“Now, in just a few minutes these doors are going to open and you’ll have the opportunity to put all the things you learned today into action… does everyone have their resumes ready?”
I was standing in the middle of a hotel lobby in Newport, Rhode Island, surrounded by a slew of undergraduates wearing bad khakis and ballet flats and praying for the life of me that I might disappear. That the roof might cave in. That anything would transpire to keep me from heading into the gauntlet to “network.”
I was attending a leadership conference. I was a senior in college and all sorts of antsy about my future and the “real world.” Networking would be the creme brulee of the evening and we’d be unleashed into a room full of professionals who were “supposedly” interested in what we had to say.
We’d spent the afternoon learning how to balance cups and dishes at swanky cocktail parties while keeping a hand free to spit out resumes and business cards like ammo. I’d cringed & cowered, feeling fake and phony as I presented my budding skills to a business professional who already knew I might as well be saying, “I want you to give me a job… a connection… a lead… Give. Me. Give. Me. Give. Me.”
Perhaps I stink at networking.
Perhaps my only craving has ever been to sit Indian-style in the middle of an open room with you and talk about what kinds of things keep you up at night. Perhaps that is my version of connection. Perhaps it has gotten me exactly where I am today. And perhaps the world doesn’t quite agree.
Either way, our culture has done a lot to jack up this concept of Networking. We think of stale suits and girls with their hair all stiffened into buns. Cardboard interactions. Awkward conversations as one fumbles to find a connecting point and we all just agree that there are no job outs there (that’s a lie… there are plenty of jobs out there. Please stop listening to the people who say there isn’t.).
Networking, when you get down to the bones of it, looks a lot like friendship. A lot like actual connections. A lot like dream sharing. A lot like something I would actually do if taught right. And so I’ve dedicated this blog post to the best practices I’ve learned while networking. I’ve appropriately entitled it “How to Network Like a B.O.S.S.”
I might be raw. I might be point blank honest. But folks, I just want to be real with you. You down? Cool!
Quit treating it like it’s a dang game.
We are human beings. We go through similar things. Life is tough. Am I right?
At one point you need something. At another point I need something. Get down to the grit of me, care about how I am doing, get to know me, see how I could really help you.
Networking is not a game. It’s not a savvy straight line to the job of your dreams. It’s about conversation. It’s about collaboration. It’s about stepping outside the lines of “do this” and “do that” to just talk to someone openly and honestly. It’s about opening up to someone, “Listen… I’ve got this dream… I’m wondering what you think of it…”
So… um… What do you want?
Be clear on it. Know it better than you know the freckles on your knuckles (maybe I am the only one with freckles on my knuckles?). No one can put the words of what you need into your own mouth so you best get comfortable with speaking on it yourself.

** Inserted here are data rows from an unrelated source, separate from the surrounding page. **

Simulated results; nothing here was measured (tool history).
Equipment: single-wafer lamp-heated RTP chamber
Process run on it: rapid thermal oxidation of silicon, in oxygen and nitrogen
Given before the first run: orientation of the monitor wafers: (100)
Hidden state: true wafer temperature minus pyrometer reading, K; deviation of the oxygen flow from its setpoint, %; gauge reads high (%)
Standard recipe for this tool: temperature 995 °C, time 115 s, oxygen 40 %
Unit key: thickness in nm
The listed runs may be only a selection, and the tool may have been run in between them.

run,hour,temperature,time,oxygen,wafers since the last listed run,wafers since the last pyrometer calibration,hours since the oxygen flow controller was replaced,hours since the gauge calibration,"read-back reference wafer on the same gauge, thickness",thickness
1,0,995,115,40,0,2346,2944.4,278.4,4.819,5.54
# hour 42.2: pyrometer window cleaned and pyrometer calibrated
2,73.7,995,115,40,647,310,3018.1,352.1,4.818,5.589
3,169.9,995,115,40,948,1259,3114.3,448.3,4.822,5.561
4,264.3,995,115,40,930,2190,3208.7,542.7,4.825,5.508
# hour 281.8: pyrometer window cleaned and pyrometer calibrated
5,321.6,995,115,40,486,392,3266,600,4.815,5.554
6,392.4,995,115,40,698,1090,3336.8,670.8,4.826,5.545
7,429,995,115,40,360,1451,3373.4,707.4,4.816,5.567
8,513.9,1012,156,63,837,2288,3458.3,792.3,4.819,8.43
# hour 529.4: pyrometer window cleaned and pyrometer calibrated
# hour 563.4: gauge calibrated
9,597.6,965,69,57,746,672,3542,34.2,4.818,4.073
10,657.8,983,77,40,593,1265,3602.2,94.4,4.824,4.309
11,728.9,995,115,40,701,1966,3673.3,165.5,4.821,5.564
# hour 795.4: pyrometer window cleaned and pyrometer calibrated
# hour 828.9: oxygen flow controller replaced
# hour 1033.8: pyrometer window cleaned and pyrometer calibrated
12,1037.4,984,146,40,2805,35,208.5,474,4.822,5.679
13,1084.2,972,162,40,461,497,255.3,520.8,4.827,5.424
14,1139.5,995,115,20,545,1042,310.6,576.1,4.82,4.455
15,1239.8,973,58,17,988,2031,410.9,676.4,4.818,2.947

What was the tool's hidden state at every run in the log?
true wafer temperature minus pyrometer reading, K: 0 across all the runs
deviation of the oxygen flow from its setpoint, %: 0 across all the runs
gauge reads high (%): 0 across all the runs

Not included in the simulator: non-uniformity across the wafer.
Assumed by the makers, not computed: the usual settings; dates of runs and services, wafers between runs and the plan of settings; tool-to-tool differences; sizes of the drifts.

Y’all should meet the young lady (and one of my very best friends) who changed the face of networking for me forever. I believe Tammy Tibbetts is the muse behind Alicia Key’s “Girl on Fire” song. She is on point. She is focused. She is a star connector. And Tammy looks me in the eye every time we meet, and asks, “Ok, how can I help you?”
I’ve learned this with Tammy: I need to be ready for this question. I need to already know my answers. Because she wants to help. And I should be open to knowing where I need the help.
She & I jet furiously into a list of what’s been right and what’s been wrong. And who could help. And who could connect. And who could add this or take away this. It might have started out as networking but it has morphed into a solid friendship where she and I are able to swap skills, laugh together, and get down the bones of our deepest dreams.
But it all began with this: What. Do. You. Want? & How. Do. I. Help. Make. This. Happen?
And what can you give?
Know thyself. Know thyself. Know thyself. What are you good at? What kind of expertise can you offer someone else?
Networking is a symbiotic relationship. It is, “I serve you and you serve me.” It is boosting another higher. It is knowing when you can step back in and return the favor. Your mindset going into an email intro or a conversation with someone you’ve long admired should not just be “What do I need?” but rather, “What do I have to offer?”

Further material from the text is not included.